March 17, 2010

St. Patrick's Day Part 2: Brian Friel's TRANSLATIONS

Plays, like the poems and stories often told through song, are part of the communal performance tradition that has long been an important part of Irish literature. The past century especially brought a resurgence in Irish theatre, beginning with the establishment of the Abbey Theatre in Dublin by Lady Gregory and W.B. Yeats. With this theatre, its founders sought to create a national space for Irish writers and playwrights to gather and perform their works, thus sparking the Irish Literary Revival of the early 1900s.

One of the leading contemporary Irish playwrights to carry on this torch is Brian Friel, who has had a long and prolific career in theatre. He and Stephen Rea (the Irish stage and film actor, perhaps most memorable in The Crying Game, that great movie that is somewhat overshadowed by its shocker of an ending) collaborated often and went on to found the Field Day Production Company in Northern Ireland in the early 1980s. The company would put out a number of plays dealing with Irish politics and the Troubles – a very apt subject matter in 1980s Ireland. The first play that Field Day performed, and arguably Friel’s most well-known play, is Translations.

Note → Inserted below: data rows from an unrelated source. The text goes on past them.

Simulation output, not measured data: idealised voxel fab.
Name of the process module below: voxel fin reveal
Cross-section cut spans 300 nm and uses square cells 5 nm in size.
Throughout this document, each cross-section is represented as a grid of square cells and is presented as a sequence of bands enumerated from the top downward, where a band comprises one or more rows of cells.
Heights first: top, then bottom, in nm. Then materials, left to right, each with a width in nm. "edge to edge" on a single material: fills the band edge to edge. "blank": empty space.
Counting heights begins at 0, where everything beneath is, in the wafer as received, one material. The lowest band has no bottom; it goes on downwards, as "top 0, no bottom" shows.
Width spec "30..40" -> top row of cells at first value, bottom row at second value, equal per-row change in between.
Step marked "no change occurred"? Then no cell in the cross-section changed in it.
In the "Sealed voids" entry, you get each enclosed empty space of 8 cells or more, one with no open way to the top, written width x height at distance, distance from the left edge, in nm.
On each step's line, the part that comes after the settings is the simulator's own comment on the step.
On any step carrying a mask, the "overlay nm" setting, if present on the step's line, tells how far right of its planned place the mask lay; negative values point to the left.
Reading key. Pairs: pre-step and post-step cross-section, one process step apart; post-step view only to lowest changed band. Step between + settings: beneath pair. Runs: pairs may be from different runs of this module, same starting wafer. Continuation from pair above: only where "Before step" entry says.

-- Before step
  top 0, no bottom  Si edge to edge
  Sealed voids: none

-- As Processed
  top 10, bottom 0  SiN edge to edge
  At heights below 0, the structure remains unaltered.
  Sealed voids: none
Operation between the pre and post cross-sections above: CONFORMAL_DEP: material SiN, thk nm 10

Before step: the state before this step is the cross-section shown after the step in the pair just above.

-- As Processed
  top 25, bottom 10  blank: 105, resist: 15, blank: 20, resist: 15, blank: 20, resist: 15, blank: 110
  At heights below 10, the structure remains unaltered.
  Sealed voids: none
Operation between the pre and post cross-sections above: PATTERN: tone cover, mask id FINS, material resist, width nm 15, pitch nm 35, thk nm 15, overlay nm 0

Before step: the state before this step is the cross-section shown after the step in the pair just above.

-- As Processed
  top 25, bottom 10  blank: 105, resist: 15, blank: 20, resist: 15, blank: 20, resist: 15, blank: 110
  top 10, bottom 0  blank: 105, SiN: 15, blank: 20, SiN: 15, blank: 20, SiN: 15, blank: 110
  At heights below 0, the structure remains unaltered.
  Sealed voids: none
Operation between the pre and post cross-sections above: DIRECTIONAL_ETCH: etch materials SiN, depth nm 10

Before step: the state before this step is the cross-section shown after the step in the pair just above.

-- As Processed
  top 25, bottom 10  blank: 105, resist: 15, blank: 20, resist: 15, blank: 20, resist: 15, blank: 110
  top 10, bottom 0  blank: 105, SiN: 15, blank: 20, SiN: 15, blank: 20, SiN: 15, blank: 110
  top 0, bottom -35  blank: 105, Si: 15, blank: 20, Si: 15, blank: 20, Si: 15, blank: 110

Translations is set in a small rural village of County Donegal in the 1830s. As the title suggests, the play is about language and the problems that arise – linguistically, culturally, and otherwise – when people try to overcome language barriers. The Ireland of the play is very much old Ireland; the many of the town inhabitants speak only Irish and know nothing outside of Donegal. British officers arrive as part of the Ordnance Survey, and begin the process of translating maps and town and county names from the original Irish to English. Confusion ensues – sometimes humorously, sometimes tragically – but always to highlight the cultural divide between the English and Irish. It is a wonderful play, especially in its historical context. The problems between the English and Irish have been around for a very long time, so to see them portrayed in the early stages of the modern troubles (the 1830s was only a generation or so after the Famine, and a few decades before things would get really crazy in Ireland over the question of Independence) is to see the later progression of the problems with a better understanding. As thus far I have only read it, Translations is a play that I would love to see done on stage.

Plays don’t lend themselves very well to being quoted at length, so with that brief introduction I’ll just include an excerpt from near the end of the play that I particularly like – I won’t give too much context so as to avoid giving the play away, so just try to appreciate it on its own.

"Hugh [the old Irish teacher]: To remember everything is a form of madness. The road to Sligo. A spring morning. 1798. Going into battle. Do you remember, James? Two young gallants with pikes across their shoulders and the Aeneid in their pockets. Everything seemed to find definition that spring – a congruence, a miraculous matching of hope and past and present and possibility. Striding across the fresh, green land. The rhythms of perception heightened. The whole enterprise of consciousness accelerated. We were gods that morning, James; and I had recently married my goddess, Caitlin Dubh Nic Reactainn, may she rest in peace. And to leave her and my infant son in his cradle – that was heroic, too. By God, sir, we were magnificent. We marched as far as – where was it? – Glenties! All of twenty-three miles in one day. And it was there, in Phelan’s pub, that we got homesick for Athens, just like Ulysses. The desiderium nostrorum – the need for our own. Our pietas, James, was for older, quieter things. And that was the longest twenty-three miles back I ever made. My friend, confusion is not an ignoble condition."